Sure, at 100, healthy humans can survive as long as their increased water needs are met. (Sun is another matter, but I'm just talking temperature.)

However, at 0F, permanent tissue damage onset is within 30 minutes, with almost any wind speed. (http://www.nws.noaa.gov/os/windchill/images/windchillchart3....)

1 comments

Humans have developed clothing, which allows us to stay alive in cold weather. There’s very little we can do (short of going into a building with AC) to survive hot weather — 100 is tolerable (just), but heat gets deadly very quickly when you go above it. You don’t want to be outdoors for extended stretches in either condition (the analogy is imperfect; realistically my experience of 10F is subjectively similar to 100F, and 0F is more like 110F).
How does that change the fact that 0F is more than "uncomfortably cold" for most people?

I'm not disputing the 0F to 100F (or -18C to 40C) range in terms of being "regularly seen".

EDIT: I suppose the core of the misunderstanding is that I was addressing the "human centric" advantage and relation to brine, where you were just arguing (quite reasonably) the convenient representation of the range?

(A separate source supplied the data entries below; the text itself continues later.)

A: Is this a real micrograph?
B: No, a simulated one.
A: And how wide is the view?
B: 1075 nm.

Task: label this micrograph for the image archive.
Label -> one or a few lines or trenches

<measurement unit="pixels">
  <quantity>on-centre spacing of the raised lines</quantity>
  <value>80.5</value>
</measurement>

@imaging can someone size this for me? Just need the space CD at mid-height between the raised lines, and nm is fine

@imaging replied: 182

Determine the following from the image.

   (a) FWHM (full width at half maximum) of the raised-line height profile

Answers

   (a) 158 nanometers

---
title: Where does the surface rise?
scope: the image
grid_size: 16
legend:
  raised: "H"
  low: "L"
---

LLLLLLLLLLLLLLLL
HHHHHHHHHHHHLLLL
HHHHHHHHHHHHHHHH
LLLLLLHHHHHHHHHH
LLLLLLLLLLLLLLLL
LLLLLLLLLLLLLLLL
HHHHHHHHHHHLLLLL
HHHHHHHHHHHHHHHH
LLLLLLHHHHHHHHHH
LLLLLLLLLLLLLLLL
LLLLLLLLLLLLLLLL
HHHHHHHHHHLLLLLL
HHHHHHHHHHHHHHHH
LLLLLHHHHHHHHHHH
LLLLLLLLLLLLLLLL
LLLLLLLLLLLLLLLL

It doesn’t, but I’m being slightly approximate. Keep in mind that perception of (and physical effects of) temperature is hugely nonlinear. 0F is more dangerous than 100F, but when you go outside of that range, heat becomes far more deadly very quickly. I shovel my driveway in -20F, but I would never consider doing that sort of outdoor labor at 120F. Many people live in regions where -40F occurs from time to time, but if its 140F, you will die (actually, I think the highest recorded surface temperature is 13xF).

To your edit: yes, I think that’s the real thing. I certainly don’t think the brine thing is reasonable, just that 0-100F is a nice range.